For each of the items in the list, to get to the more detailed view of the corresponding metadata the ‘more’ button has to be clicked:

//p/a/{click/}

On this new page our analysis made evident that every metadata element we want to harvest is a child node of a div with the class name ‘tx-bicctools-pi3’. Therefore we select this node to be our starting point for the new page:

//div[@class="tx-bicctools-pi3"]

From there we collect the relevant data fields and output them into XML tags.

[? ./h1:<title=string(.)>]

[? ./div[@class="publicationfield cover-field"]/img:

<number=@title>]

[? ./div[@class="publicationfield date_from"]:

<date_from=string(.)>]

[? ./div[@class="publicationfield abstract-field"]:

<abstract=string(.)>]

[? ./div[1]/ul/li/a:

<url=@href>]

[? ./div[1]/ul/li/a:

<lang=string(.)>]

[? ./div[2]/ul/li/a:

<author=string(.)>]

[? ./div[3]/ul/li/a:<topic=string(.)>]

[? ./div[4]/ul/li/a:<geoContext=string(.)>]

When running the OXPath script now, the output looks a bit unclean. Many of the field contents are not yet in the form normally needed for a digital library import.

Here another advantage of OXPath comes into play. You can make use of all the standard XPath functions like normalize-space, substring-before, substring-after, replace and so on. In addition, there is some static information that is the same for every publication on the website. This information can be added in one go as well:

[? ./h1:<title=string(.)>]

[? ./h1:<publisher="bicc - Bonn International Center for Conversion">]

[? ./h1:<doctype="working paper">]

[? ./div[@class="publicationfield cover-field"]/img:

       <number=substring-before(substring-after(@title, 'WP_'),'.jpg')>]

[? ./div[@class="publicationfield date_from"]:

        <date_from=translate(normalize-space(substring-after(.,'Release date: ')),'-','/')>]

[? ./div[@class="publicationfield abstract-field"]:

<abstract=normalize-space(.)>]

[? ./div[1]/ul/li/a:

<url=concat('https://www.bicc.de/', @href)>]

[? ./div[1]/ul/li/a:

<lang=string(.)>]

[? ./div[2]/ul/li/a:

<author=string(replace(.,'PD Dr. |Prof.  |Dr. ', ''))>]

[? ./div[3]/ul/li/a:<topic=string(.)>]

[? ./div[4]/ul/li/a:<geoContext=string(.)>]

 

After adding the static information and introducing the additional XPath functions in the expression, the resulting output is cleaner. The required content is present and fit for further processing.

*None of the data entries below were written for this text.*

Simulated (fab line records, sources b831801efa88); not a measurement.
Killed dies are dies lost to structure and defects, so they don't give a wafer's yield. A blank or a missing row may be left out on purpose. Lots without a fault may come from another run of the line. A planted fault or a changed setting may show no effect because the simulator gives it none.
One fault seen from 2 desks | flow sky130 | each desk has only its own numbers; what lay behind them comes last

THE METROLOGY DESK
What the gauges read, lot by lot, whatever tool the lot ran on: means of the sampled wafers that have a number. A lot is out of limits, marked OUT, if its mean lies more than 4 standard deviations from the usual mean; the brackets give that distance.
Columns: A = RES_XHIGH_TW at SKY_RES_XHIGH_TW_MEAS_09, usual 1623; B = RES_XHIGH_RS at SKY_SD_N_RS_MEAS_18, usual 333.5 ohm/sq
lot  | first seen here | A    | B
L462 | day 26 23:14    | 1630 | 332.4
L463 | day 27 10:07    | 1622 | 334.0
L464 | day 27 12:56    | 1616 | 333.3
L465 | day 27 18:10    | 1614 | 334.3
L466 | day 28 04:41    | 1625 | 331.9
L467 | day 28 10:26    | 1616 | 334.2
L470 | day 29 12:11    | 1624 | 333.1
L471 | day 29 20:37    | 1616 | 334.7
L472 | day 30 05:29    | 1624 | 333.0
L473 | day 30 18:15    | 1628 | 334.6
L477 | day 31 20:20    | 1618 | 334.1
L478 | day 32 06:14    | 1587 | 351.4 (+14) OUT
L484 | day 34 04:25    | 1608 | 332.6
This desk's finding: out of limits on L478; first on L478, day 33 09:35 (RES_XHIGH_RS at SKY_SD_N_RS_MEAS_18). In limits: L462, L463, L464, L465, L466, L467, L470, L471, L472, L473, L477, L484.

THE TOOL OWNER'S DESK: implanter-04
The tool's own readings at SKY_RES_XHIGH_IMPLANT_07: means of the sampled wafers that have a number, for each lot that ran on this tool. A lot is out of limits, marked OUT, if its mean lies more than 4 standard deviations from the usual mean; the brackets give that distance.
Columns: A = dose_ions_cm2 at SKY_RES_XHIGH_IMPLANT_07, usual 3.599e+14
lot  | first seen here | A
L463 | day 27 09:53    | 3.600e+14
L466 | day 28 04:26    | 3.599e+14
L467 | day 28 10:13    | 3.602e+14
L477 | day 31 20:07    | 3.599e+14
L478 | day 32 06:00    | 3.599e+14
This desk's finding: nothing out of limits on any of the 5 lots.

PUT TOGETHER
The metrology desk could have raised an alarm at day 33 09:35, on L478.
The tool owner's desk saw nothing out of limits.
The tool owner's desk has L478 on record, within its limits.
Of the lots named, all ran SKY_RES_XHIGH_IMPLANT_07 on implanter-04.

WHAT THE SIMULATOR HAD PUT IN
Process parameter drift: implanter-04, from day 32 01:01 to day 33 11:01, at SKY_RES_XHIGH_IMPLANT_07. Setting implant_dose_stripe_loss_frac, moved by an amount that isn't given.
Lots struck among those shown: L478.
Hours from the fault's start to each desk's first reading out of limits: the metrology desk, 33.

Below is an excerpt of the final output:

<item>

    <title>Local Security-Making in Kyrgyzstan and Tajikistan</title>

    <publisher>bicc - Bonn International Center for Conversion</publisher>

    <doctype>working paper</doctype>

    <number>5_2016</number>

    <date_from>2016/06</date_from>

    <abstract>In cooperation with researchers in Tajikistan and Kyrgyzstan, BICC
    (Bonn International Center for Conversion) is conducting a three-year research 
    project on everyday security practices in Central Asia ...</abstract>

    <url>https://www.bicc.de/uploads/tx_bicctools/working_paper5-1_01.pdf</url>

    <lang>English</lang>

    <author>Marc von Boemcken</author>

    <author>Dr. Conrad Schetter</author>

    <author>Hafiz Boboyorov</author>

    <author>Nina Bagdasarova</author>

    <author>Joomart Sulaimanov</author>

    <topic>Migration</topic>

    <geoContext>Kyrgyzstan</geoContext>

    <geoContext>Tajikistan</geoContext>

</item>

3.1 Some practical considerations

Although, as we hope to have shown, writing an OXPath expression is relatively straightforward after a little training, there are some things that have to be considered when you want to use them in production.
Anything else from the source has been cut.